Soon, Harp's defense was being adopted on other courts. San Francisco coach Phil Woolpert visited Lawrence in the summer of 1953 to study Harp's defense and then applied it in winning two NCAA titles with Bill Russell in 1955 and '56. Legendary UCLA coach John Wooden used Harp's defense and won a record 10 NCAA titles, including seven straight (1967-73). Wooden once said the "arrival of the Kansas pressure defense was one of the turning points in college basketball."

Harp, who did practically all the coaching in Allen's latter years and saw what the game was becoming, had already established a legacy as a true innovator and basketball genius before being tapped to replace Allen as head coach from 1956-64.

"Dick was one of the most underrated coaches the coaches the college game has ever seen," Bill Lienhard, a member of the 1952 Jayhawks, said in 2000 after Harp died.

Dean Smith, the late North Carolina Hall of Fame coach, once stated Harp "had the brightest basketball mind of everyone I've ever known." Smith, who also played on Harp's '52 team, wrote about that experience in his 1999 autobiography, A Coach's Life. "That team employed a great innovation: a pressure man-to-man defense that absolutely smothered opponents by overplaying. ...The idea was to cut off the passing lanes and make it hard to complete even the simplest pass. ...This was unheard of at the time, really the first instance of man pressure as we know it. And, Smith added, "The Kansas defense had a lasting influence on the game."

Now, more than 68 years later, virtually all college basketball teams play some version of Harp's defense.

Harp was also a great innovator in recruiting African American players in the early 1960s, when the majority of black athletes weren't given an equal opportunity. His former assistant coach, Jerry Waugh, respected how Harp's integration began with recruitment.

"How adamant Dick was when he took over (for Allen that) the black athlete would not be denied," Waugh says.

In 1962, only 45 percent of the country's collegiate teams had black players on their roster, and those teams only averaged 2.2 Black players each. Harp's 1959-60 team had four and his revolutionary 1960-61 team had seven, with four starters (a decision that defied unwritten codes to never play more than three Black athletes at any one time). This was five years before Texas Western made history with its all-Black starters beating all-white Kentucky for the 1966 NCAA championship.

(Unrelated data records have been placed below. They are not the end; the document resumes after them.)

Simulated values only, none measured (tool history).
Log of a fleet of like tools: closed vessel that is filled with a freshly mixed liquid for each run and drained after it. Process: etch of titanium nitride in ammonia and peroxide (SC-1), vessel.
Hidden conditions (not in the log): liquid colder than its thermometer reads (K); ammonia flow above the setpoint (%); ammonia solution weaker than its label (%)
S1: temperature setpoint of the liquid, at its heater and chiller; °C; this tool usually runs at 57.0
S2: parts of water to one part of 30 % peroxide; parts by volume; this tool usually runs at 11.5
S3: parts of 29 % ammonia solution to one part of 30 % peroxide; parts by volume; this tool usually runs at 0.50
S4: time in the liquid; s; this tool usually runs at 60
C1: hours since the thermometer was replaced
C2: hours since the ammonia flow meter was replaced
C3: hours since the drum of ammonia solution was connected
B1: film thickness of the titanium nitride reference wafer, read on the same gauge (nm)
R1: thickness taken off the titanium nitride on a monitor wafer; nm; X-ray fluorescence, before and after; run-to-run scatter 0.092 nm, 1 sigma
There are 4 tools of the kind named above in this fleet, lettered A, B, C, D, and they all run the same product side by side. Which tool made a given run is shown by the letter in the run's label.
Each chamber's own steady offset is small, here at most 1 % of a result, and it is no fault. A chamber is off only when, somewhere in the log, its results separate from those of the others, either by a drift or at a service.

An idealist, Harp was far ahead of his time. By comparison, the SEC didn't integrate until Perry Wallace became the first hoops player at Vanderbilt in 1968.

 Harp, a very religious man, also always brought equality to the pews by bringing his black players into white church services. "(He) integrated more churches in the United States than the Pope," Butch Ellison, a member of the 1959-60 and 1960-61 teams, said in 2007.

Kansas has many champions and legends. But Dick Harp should never be forgotten because of his revolutionary defense and unwavering commitment to racial equality.